Structure and Freedom

What do you need in your job, your kids need in life, and your investments need?

They need the Structure to Succeed. They need the Freedom of choice. They need Cadence and Flow. They need Chemistry so the parts are greater than the whole.

Think of a time when your kids were at their best playing sports. Your child likely did his best when he had a coach that provided him with the perfect balance of the structure to succeed and the freedom to fail.

A coach that sets up an out of bounds play in basketball that only has one passing option has too much structure and not enough freedom. A coach that sets one up with three passing options, has struck that balance.


When my kids are at the beach, they have the structure of activities that a beach allows, and I give them the freedom to experience the beach in those ways - building sand castles, fishing/crabbing, boogey boarding, looking for shells, swimming, and countless others. Skiing is similar - they have the structure of a blue or green trail to select and they have the freedom to get down the way they want - fast, slow, through the trees - you get the idea.
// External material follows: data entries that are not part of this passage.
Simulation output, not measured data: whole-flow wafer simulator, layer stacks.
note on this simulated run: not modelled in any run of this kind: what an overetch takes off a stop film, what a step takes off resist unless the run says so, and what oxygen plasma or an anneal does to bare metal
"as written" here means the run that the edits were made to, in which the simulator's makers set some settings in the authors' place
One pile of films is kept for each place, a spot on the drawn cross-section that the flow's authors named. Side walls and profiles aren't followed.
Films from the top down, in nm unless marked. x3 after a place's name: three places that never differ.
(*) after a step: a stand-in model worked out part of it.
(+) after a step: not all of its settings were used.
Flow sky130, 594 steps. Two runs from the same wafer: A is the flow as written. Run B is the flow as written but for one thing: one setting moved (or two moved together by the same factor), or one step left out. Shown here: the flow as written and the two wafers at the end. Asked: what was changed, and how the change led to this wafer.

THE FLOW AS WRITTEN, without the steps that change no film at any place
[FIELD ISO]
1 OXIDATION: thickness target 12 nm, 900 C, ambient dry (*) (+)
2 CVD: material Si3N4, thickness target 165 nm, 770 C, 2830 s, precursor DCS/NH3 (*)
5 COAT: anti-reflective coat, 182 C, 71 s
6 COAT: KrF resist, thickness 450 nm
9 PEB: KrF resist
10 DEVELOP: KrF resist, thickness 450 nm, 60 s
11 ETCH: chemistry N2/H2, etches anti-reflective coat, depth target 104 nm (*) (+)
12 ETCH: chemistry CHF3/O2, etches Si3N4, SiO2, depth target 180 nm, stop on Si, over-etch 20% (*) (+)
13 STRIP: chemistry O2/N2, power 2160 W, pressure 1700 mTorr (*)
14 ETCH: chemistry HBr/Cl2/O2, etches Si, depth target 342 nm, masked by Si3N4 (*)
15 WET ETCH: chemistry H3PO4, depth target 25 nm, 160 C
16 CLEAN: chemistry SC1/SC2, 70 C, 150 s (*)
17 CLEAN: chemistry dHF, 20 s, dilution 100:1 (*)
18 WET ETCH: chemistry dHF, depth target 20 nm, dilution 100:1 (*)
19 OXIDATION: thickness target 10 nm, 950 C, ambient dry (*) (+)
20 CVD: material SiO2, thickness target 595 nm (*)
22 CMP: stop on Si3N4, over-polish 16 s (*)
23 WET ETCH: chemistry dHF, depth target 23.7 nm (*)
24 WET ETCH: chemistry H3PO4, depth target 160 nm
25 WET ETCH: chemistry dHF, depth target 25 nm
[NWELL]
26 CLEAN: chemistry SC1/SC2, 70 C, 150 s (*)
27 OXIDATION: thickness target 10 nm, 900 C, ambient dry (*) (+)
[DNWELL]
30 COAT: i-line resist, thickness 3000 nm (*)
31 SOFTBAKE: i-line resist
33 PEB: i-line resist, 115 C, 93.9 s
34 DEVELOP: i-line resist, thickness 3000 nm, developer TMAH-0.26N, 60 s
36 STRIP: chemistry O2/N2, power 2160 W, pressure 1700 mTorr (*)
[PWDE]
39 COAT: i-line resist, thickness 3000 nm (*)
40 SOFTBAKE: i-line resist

I bet if you take that to your own work, the exact same thing happens with your best work - your boss knew how to balance these attributes. You know what needs to be done and you have the freedom to accomplish it the way you want. This likely created flow or cadence - intense focus, authority to choose and creative license in the activity, not too hard or too boring, immediate feedback. This is often framed in a team environment and likely feels best when everyone is making everyone else better.

Now let’s take that to your investments. Your adviser should be providing you with a structure to succeed - anything he is recommending should be achievable and specific. At the same time, there should be some freedom so that you are motivated/empowered to control your destiny. That freedom is necessary because "life happens" and you need those degrees of freedom so that the plan doesn’t have to fail but is capable of pivoting. Job change, sick parent, kids in day care or private school - just to name a few.


Market behavior can be a lot like the behavior of your kids. Most of the time, they behave well. However, there will be times where they do misbehave. All parents and all investors have different thresholds for this misbehavior and how they respond. Market misbehavior is typically accompanied with four behaviors: do nothing, buy more, go to cash, or adjust your portfolio. Recognize that these answers may be different for individual stocks than for the overall market as the concentration risk and the factors involved may influence the answer (hopefully your advisor is coaching you on this - that is a different matter for a different time).


Do nothing: Most market “tantrums” are temporary. You and your portfolio may just need a hug and to learn from the experience.


Buy more: If this is done within the structure of an investing plan, you likely will do this several times in your 401k or other automated contributions. This is the cadence that leads to better plan adherence. If it’s done under the emotional premise of fear or greed, then we should probably think twice.


Go to cash: This is the least healthy situation. It is emotional and binary in a system of complexity. It doesn’t involve a plan - it involves an emotional trigger, a hunch, a gut feel.

Adjust your portfolio: Adjusting your portfolio because of market behavior as a catalyst shouldn’t be done on the fly. Building action triggers that have no emotion is the best way to do this. Typically this involves rebalancing, making a slight adjustment to your allocation, or changing the holdings within an asset class. These can be healthy, they can be over-engineered, they can be ill-advised. In any event, proceed with caution and know what you will do before the drama gets underway. This is about intent and execution matching each other. If you proceed without intent, then this will likely not go they way you like and make you more emotional the next time around.


The bottom line is that whatever you do in this space should have the same critical ingredients your kids have on their sports team.


Structure: Having a Plan as well as a well designed Portfolio to support that plan.

Freedom: A Plan where you understand the impact of changing your spending, your savings, or your portfolio allocation - but having the freedom to choose these options is a great way to make sure you stick with the plan.

Cadence: Regular updates, regular contributions - “flow” that is automated to reduce the impact of misbehavior by you or the markets.

Chemistry: The parts are greater than the whole. They temper the misbehavior.


Structure, Freedom, Cadence, and Chemistry - The next time you are experience frustration with a team you coach, how your kids are responding, the work you do, or how your financial plan and investments are working - look at these four ingredients and figure out what isn’t working and take control.